Thursday, August 17, 2006

Anthony Perkins: Split Image


"I have learned more about love, selflessness and human understanding from the people I have met in this great adventure in the world of AIDS than I ever did in the cutthroat, competitive world in which I spent my life."
Anthony Perkins
(04/04/1932 – 09/12/1992)
US actor
Anthony Perkins (born April 4th, 1932 in New York, died September 12th, 1992 in Hollywood) was a US actor best known for his role as the maniacal murderer, Norman Bates, in Alfred Hitchcock's Psycho.
His first movie was The Actress (1953), then came Friendly Persuasion (1956), for which he received an Academy Award nomination.

After a few other much-acclaimed performances both in film and on Broadway, he starred in Psycho in 1960, which lead to him being typecast as the crazy killer, severely limiting the range of roles he was offered later in life.

He went on to star in (and even direct) the sequels and prequel to Psycho and also played a few memorable characters, such as the chaplain in Catch-22 (1970), but most of his later work were made-for-TV movies.

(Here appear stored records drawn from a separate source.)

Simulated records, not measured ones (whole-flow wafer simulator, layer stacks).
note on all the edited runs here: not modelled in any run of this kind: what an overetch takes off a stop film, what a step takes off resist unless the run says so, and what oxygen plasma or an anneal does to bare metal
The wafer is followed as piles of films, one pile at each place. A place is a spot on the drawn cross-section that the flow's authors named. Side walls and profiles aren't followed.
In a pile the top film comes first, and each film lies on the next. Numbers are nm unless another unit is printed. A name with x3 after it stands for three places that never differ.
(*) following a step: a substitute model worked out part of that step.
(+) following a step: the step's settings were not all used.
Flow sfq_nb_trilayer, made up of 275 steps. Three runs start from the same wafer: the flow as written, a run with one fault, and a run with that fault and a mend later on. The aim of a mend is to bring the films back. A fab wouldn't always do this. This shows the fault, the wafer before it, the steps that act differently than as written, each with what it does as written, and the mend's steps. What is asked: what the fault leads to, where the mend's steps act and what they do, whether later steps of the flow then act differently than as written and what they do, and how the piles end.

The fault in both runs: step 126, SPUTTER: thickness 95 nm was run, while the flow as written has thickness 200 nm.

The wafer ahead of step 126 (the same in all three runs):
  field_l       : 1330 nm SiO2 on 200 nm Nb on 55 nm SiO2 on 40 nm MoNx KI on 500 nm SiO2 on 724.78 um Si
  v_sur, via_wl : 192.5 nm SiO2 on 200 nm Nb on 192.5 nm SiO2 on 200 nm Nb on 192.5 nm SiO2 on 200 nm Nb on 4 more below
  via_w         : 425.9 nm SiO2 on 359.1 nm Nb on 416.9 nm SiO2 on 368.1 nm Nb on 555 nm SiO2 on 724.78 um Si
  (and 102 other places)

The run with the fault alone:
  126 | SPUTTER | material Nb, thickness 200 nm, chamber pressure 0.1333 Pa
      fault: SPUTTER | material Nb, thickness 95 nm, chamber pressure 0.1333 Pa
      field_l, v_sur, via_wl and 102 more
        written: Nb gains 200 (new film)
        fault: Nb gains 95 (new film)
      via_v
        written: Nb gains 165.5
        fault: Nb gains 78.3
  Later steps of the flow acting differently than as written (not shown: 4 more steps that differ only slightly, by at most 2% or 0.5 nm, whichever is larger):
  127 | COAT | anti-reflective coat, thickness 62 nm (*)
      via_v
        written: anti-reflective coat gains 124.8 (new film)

His private life was something of a mystery, while he had plenty of homosexual affairs, such as with Tab Hunter, Grover Helms, and Alan Dale, he was also married for 19 years to Berry Berenson.

It is a matter of speculation, whether Perkins was bisexual or gay, just using his marriage as a cover-up. His 1992 death of AIDS complications made many people think that the second explanation might be correct.

His son, Osgood Perkins, credited as Oz Perkins, is also an actor.

His widow, Berry Berenson, died on an airplane that crashed into the World Trade Center during the September 2001 Terrorist Attacks, the day before the nine-year anniversary of Perkins' death.
Paramount groomed him to replace the late James Dean and become Hollywood’s hottest heartthrob. But his landmark performance as Norman Bates in Alfred Hitchcock’s Psycho killed that—and spawned an image of Anthony Perkins that eerily paralleled his conflicted, fractured off-screen life.

Anthony Perkins: Split Image insightfully and comprehensively documents the life of this great actor, who was forced to act the part of ladies’ man while privately struggling with his own homosexuality—and his search for acceptance.

by JOHN GILMORE
My personal manager, Howard Austin, who was then handling Tony Perkins along with me was Gore Vidal's live-in secretary. They stayed together in Vidal's Upper East Side place. I often saw Tony Perkins in Gore's apartment. Once he came with an attorney who was helping him out of a vice jam.

Tony was on a day bed, wringing his hands and crying. After he had left, Howard told me about Tony's exploits in the subways and movie theaters. He couldn't stay out of the back rows and public men's rooms, and was in hot water for groping a cop staked out to collar "sex offenders." He told me Tony was anxious with that term - that he believed he was not an "offender." How on earth could he be a sex offender, he said, when the other party was asking for it?